Using Judith Kerr’s well-loved Mog the Forgetful Cat and the Tiger who came to tea, children relate these stories to their own experience. They imagine alternative scrapes for Mog, design a perfect pet and present medals for kindness and bravery. They then write a story closely based on the second book. Hamilton Group Reader, The Cat, the Fish and the Shell, is used to develop confidence in reading aloud.
Using Knock Knock Who’s There by Anthony Browne and Red Rockets and Rainbow Jelly by Nick Sharratt children will know how to write signs, labels, captions and lists. They will understand how to use extended noun phrases and the effect exclamation marks produce.
Through the exciting theme of farms, children will learn the textual features of a non-fiction book. Children will research facts, make notes and work in small teams. They will create their own page for a group non-fiction book, which includes a heading, labelled illustration, caption and a set of statements.
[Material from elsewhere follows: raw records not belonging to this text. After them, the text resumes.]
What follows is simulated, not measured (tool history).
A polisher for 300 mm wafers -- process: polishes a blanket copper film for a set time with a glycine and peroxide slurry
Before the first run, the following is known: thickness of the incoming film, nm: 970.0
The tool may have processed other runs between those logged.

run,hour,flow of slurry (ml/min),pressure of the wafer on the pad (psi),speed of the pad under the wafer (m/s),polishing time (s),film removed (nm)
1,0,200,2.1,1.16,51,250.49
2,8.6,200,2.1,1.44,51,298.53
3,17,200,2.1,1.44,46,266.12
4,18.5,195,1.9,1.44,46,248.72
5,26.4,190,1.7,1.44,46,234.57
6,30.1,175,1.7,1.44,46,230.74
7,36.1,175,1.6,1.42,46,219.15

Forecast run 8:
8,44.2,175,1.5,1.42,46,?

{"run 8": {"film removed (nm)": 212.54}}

Children listen to and read a series of poems from Read Me First and elsewhere. They learn how to recite poems with expression and then have opportunities to create rhymes of their own and use poems they have heard as models for their own writing.
A selection of fun poems are used to explore repetition and rhyme. Children perform poetry as well as compose their own. They begin to write sentences and understand poetry punctuation. Poems for the Very Young (Rosen) is useful but not essential.